Gen-X and Gen-Y and the generation older than boomers agreed on the importance of passing the wealth along generations. Seventy-six percent of the youngest group and 73% of the oldest thought leaving an inheritance was important whereas only about half, or 55%, of baby boomers shared that belief. One in three, or 31%, of those who said that leaving wealth for their children was not important said that they would rather leave money to charity.

"Our survey points to a shift in generational behavior and outlook, most likely shaped by personal experience and societal responses to economic realities," Banks said. "The next generation has not experienced the consistently strong economic growth or investment returns that baby boomers experienced during the longest bull market in history."

Parents’ trust in their children may also have affected their attitudes toward inheritance. Six in 10, or 61%, of wealthy parents are apt to believe that their children are not prepared to handle financial responsibility. That number dropped even lower for baby boomers, only 32% of whom are confident in their children’s ability to carry on the family’s financial legacy.

In terms of talking to their children, only 37% of wealthy parents had spoken to them about their family’s finances. Those older than 67 who had not discussed the family’s wealth explained that it was because they were taught not to discuss wealth with anyone. Younger generations, including baby boomers, said that they had not yet had the chance or they did not want to influence their children’s work ethic, according to the survey.

On the whole, the majority of survey participants had some kind of estate planning in place. Wills, living wills and power of attorney were popular. However, many wealthy individuals, especially Gen-X and Gen-Y, did not have a trust. Only 51% of survey respondents had a revocable trust and 22% had an irrevocable trust.

Trusts fared somewhat poorly because of misunderstanding or lack of professional guidance. According to the survey, 43% believed that outlining their wants in a will replaced the need for a trust. Others (31%) were procrastinating, while 17% believed they did not have enough money for one.

Moreover, despite potential tax law changes in 2013 that could raise estate taxes, only a third, or 33%, of participants mentioned that they intended to reduce the size of their taxable estate this year by giving a financial gift to a loved one or a charity.
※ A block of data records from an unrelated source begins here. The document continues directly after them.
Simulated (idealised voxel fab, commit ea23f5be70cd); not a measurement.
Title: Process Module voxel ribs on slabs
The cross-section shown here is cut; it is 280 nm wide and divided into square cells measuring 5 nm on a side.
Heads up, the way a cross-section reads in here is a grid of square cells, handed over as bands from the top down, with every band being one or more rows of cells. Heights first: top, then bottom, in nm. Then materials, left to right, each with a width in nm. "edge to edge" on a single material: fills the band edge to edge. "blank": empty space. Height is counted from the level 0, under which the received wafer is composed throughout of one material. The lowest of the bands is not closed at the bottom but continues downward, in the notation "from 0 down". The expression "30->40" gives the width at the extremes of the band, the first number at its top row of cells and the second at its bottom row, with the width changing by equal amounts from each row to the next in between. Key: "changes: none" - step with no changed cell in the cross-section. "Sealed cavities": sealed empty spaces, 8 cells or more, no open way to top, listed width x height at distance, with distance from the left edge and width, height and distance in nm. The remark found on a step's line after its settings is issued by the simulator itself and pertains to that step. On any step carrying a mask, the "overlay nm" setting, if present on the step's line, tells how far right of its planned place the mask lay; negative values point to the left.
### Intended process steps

According to the survey, the youngest generation favored growth over preservation when selecting investments, while older generations opted for low-risk strategies. When it came time to take stock of those investments (no pun intended), over half, or 54% preferred customized benchmarks to broad market benchmarks. Among the youngest generation, 77% wanted value customized measurements versus 52% of boomers.

As for privacy and security, many Gen-X and Gen-Y participants reported that, not surprisingly, they were more familiar with the risks of new technology and had taken more steps to protect themselves. Thirty-seven percent of that age group was concerned with privacy compared to 20% of baby boomers and 10% of those 67 and older. Although one in three high net worth households think social media and personal information have increased the privacy risks, only 13% have taken action by seeking educational information.

Results are based on responses from 642 individuals and families with at least $3 million in investable assets, not including the value of their investable assets.

Operating out of 140 offices in 32 states, U.S. Trust is a part of Bank of America’s Global Wealth and Investment Management Unit and oversees $333.8 billion in client assets.